Shell Oil Suspends Operations in Arctic
Following an inability to disclose what safeguards it has put in place after the grounding of an offshore oil rig in Alaska last New Years, Shell Oil and Russian-owned Gazprom have halted plans to create two new drilling rigs off the Russian island of Sakhalin. The move comes weeks after a report was released by Pew Charitable Trusts stating that drilling in the arctic presents "a new set of challenges and a larger set of risks" for O&G companies that plan on drilling in the arctic.
The move also comes as Russia holds 28 activists and 2 photographers associated with Greenpeace for attempting to board a Russian oil rig in the Pechora Sea.

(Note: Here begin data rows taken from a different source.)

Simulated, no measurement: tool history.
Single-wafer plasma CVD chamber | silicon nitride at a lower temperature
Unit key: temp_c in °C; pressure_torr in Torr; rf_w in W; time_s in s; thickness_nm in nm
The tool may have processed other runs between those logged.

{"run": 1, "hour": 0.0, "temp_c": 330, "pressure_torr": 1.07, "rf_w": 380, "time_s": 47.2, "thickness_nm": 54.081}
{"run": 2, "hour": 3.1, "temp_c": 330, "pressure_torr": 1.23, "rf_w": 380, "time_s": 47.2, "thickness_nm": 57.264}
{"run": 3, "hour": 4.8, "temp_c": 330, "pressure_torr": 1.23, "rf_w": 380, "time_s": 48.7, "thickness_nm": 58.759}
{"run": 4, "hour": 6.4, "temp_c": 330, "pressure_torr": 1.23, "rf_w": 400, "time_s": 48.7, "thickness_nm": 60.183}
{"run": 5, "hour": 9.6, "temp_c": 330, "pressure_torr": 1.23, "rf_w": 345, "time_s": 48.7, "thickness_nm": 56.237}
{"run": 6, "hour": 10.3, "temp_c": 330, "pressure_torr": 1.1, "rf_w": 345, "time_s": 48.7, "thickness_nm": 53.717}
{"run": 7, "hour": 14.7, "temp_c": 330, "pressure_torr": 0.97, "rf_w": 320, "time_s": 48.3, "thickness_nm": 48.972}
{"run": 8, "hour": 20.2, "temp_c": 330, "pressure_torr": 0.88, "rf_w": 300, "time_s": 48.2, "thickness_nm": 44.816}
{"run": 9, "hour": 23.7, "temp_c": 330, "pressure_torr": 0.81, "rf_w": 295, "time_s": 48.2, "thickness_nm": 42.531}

Shell Oil's troubles in the Arctic have been ongoing for the last few years. In March 2013, former Secretary of the Interior Ken Salazar went on record saying, "Shell will not be allowed to move forward into the Arctic to do any kind of exploration unless they have an integrated plan in place that's satisfactory to the Department of the Interior."
But the move to suspend operations on Sakhalin are outside the boundaries of United States jurisdiction. Shell first gained access to the Russian island's oil fields in 1994 when it arranged a deal stating that it would pay no royalties to the Russian government until all costs associated with setting up a plant were recouped. In 2007, Gazprom wrestled back majority control over the island, which is estimated to hold over 1.2 billion barrels of oil and 500 million barrels of natural gas. Due to environmental reasons, progress on the plant's construction has been halted numerous times in recent years.
Shell and Gazprom will delay decision on a permanent platform until 2017.